June 6, 2001

Is MJ Gopalan the oldest living Test cricketer?

Who is the oldest living Test cricketer? On the face of it, this may seem an unlikely question to ask, except at quiz time. But a clearer picture will emerge when I point out that this question is being asked on a former Test cricketer's 95th birthday. But is he, at this age, the oldest Test cricketer alive?

The doubt arises because Wisden cricketers' almanack lists Alf Gover as the oldest Test cricketer alive. Gover, a right arm fast medium bowler, played for England in four Tests in the 1930s and 1940s. He made his Test debut against India in 1936, toured this country with Lord Tennyson's side in 1937-38 and played his last Test against India on his home ground at the Oval in 1946. Wisden lists his date of birth as February 29, 1908. Interestingly enough, just a few entries above Gover is the name of MJ Gopalan. The former Indian cricketer's date of birth is given as June 6, 1909.

This was the accepted entry till a few years ago till members of his family clarified that he was born on June 6, 1906. Since then it is accepted in certain cricketing circles that Gopalan is the world's oldest living Test cricketer.

Not that these contradictions mean anything to Morappakam Joysam Gopalan. For him, today was just another day. A recent hip injury has restricted his movements and so a visit to the temple, regretfully, was not possible. But there was time for a puja at home, followed by a few visitors and a generally quiet day spent at home with family members.

When this writer rang him up to wish him, Gopalan himself picked up the phone. Blessed with a strong physique and good memory, the former double international - he also represented the country in hockey as a contemporary of the peerless Dhyan Chand - spoke in calm and clear tones. Asked whether he looked forward to his 100th birthday, Gopalan exclaimed "My God, is living 95 years not enough. I am also not in very good physical shape these days with age having caught up and with this injury I have."

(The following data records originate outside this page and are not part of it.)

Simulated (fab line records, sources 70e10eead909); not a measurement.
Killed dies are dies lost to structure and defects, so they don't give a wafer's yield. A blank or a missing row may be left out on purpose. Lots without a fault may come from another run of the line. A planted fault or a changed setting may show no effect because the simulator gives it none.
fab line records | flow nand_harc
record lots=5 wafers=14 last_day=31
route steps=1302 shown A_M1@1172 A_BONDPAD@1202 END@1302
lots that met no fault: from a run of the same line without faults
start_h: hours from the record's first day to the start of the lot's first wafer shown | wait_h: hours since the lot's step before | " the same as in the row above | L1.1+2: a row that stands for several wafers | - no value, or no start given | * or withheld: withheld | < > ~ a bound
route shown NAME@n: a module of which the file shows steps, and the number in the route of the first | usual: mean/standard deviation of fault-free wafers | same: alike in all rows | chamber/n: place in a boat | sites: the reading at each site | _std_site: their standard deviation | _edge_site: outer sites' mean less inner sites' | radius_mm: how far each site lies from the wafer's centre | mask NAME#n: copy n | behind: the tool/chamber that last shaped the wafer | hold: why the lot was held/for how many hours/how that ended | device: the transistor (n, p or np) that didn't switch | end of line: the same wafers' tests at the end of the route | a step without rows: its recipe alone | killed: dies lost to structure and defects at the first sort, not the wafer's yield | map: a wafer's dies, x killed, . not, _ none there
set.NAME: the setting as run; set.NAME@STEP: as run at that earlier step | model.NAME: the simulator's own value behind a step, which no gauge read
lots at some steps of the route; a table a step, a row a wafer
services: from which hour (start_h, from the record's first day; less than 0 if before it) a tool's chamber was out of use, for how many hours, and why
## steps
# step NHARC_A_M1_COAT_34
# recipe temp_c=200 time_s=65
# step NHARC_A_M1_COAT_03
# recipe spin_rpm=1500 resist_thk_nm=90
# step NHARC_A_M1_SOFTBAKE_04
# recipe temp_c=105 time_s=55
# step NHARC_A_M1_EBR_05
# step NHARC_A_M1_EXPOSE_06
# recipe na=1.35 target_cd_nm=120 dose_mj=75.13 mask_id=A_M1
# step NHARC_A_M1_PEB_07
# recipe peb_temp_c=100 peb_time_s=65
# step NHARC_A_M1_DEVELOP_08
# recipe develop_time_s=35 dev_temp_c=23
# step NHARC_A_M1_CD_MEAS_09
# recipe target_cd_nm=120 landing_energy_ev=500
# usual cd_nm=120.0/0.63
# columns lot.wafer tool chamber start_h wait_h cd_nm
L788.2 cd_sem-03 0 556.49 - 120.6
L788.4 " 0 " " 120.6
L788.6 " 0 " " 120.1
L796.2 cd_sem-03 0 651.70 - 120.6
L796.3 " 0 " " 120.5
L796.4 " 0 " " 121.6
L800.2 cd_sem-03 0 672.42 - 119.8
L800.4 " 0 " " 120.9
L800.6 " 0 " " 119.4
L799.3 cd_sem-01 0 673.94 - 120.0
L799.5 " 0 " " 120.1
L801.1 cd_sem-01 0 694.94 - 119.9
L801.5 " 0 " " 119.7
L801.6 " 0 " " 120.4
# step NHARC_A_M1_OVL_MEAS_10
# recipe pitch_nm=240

Asked pointedly whether he was born in 1906 or 1909, Gopalan clarified the correct year of birth was the former. "I don't know how the school where I studied listed my year of birth as 1909 but that stuck. It's so long ago that I don't know how it happened. But I can confirm that I am 95 today," he asserted.

Gopalan is well known in India even though his international cricket credentials, on the face of it, may be modest. He played just one Test - against England at Calcutta in 1933-34, scoring 11 not out and 7, taking one wicket (James Langridge) with his medium pacers and holding three catches. He also toured England in 1936 but, not unexpectedly, does not wish to recall the events of that unhappy tour.

In fact, Gopalan with the benefit of hindsight, probably made the wrong decision. Having toured New Zealand as a member of the Indian hockey team under Dhyan Chand in 1935, he was an automatic choice for the Indian team that was certain to retain their gold medal at the Berlin Olympics in 1936. Faced with the choice between cricket and hockey, Gopalan opted for the former, thus denying himself a gold medal which the Indian team, predictably enough, won.

If Gopalan is well known in India, he is a living legend in Chennai. He played with distinction for the state in the Ranji Trophy and against visiting sides. To him goes the honour of bowling the first ball in the national competition, on November 4, 1934. The all rounder led Madras for many years, and after his playing career was over, was a member of the national selection committee for three years in the late fifties and early sixties.

Having retired from active public life for many years now, Gopalan is still a highly respected figure in sports circles. Whenever he attends a function, he is the cynosure for both young and old. Sunil Gavaskar for one, always bends down to touch the feet of the doyen whenever the two come together at a public gathering. With a toothy smile and a firm handshake, MJ as he is popularly known, greets everyone with childlike enthusiasm.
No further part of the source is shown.